By Matt Brunson
DIRECTED BY Todd Phillips
STARS Bradley Cooper, Ed Helms
It's what's known as putting matters in perspective. Folks who regularly bash Judd Apatow for his various endeavors need only catch The Hangover to see that it's unfair to dismiss the former's pictures simply because they refuse to always toe the politically correct line. What's more, the majority of Apatow's films benefit from fluid plot developments, interesting characterizations, and gags that remain funny even in retrospect conditions not enjoyed by this slapdash effort from the director of the similarly idling Old School.
Scripted by the team of Jon Lucas and Scott Moore (Ghosts of Girlfriends Past), The Hangover finds the soon-to-be-married Doug (Justin Bartha) heading to Las Vegas to enjoy a final blowout romp with his three buddies: henpecked Stu (Ed Helms), dimwitted Alan (Zach Galifianakis) and prickish Phil (Bradley Cooper). But after a night of wild partying, the three groomsmen wake up to discover that the husband-to-be is MIA. For reasons later explained, the trio don't recall anything that happened the previous night, so they stumble around Vegas trying to piece the mystery together, a taxing jaunt that puts them in contact with two sadistic cops, a sweet-natured hooker (Heather Graham), and a pissed off Mike Tyson (as himself).
That a convicted rapist like Tyson would be showcased in such fawning, reverential fashion ("He's still got it!" admires Stu after the former boxer decks Alan) pretty much reveals the mindsets of the filmmakers and their target demographic. This represents the worst sort of pandering slop, the type that appeases impressionable audiences who don't even realize they're being insulted. It insinuates that practically every man is a shallow asshole who revels in his Neanderthal habits, and that every woman falls into the category of shrew or whore.

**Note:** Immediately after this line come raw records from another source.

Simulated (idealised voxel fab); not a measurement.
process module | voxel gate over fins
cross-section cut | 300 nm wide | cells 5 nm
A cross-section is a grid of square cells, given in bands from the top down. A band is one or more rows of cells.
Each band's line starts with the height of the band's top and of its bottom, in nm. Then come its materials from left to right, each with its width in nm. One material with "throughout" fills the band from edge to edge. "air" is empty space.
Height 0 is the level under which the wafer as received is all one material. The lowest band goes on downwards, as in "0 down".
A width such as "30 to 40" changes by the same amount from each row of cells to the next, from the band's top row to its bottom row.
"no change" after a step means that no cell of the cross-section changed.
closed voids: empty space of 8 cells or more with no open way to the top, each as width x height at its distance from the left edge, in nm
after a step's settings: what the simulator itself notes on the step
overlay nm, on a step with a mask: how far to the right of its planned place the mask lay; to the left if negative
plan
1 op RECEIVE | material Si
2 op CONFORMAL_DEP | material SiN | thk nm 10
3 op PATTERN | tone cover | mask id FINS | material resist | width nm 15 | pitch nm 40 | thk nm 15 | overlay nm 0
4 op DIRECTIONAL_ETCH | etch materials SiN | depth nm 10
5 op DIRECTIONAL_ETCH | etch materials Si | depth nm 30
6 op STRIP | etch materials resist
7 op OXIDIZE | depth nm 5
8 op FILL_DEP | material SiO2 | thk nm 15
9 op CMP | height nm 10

Again, contrast this with, say, the characters played by Steve Carell and Catherine Keener in The 40-Year-Old Virgin or Paul Rudd and Leslie Mann in Knocked Up recognizably flawed people who nevertheless remain likable and interesting enough to earn our sympathies. The dipshits on view in this film are neither funny enough nor engaging enough to command our attention as they wander through a series of set-pieces that reek of comic desperation rather then genuine inspiration (as evidenced in Old School and at least three times here, director Todd Phillips seems to believe that seeing a homely man naked is automatically a gut buster). Honestly, if I wanted to hang out with such backward clods, I'd save the ticket price and just go trolling in frat houses.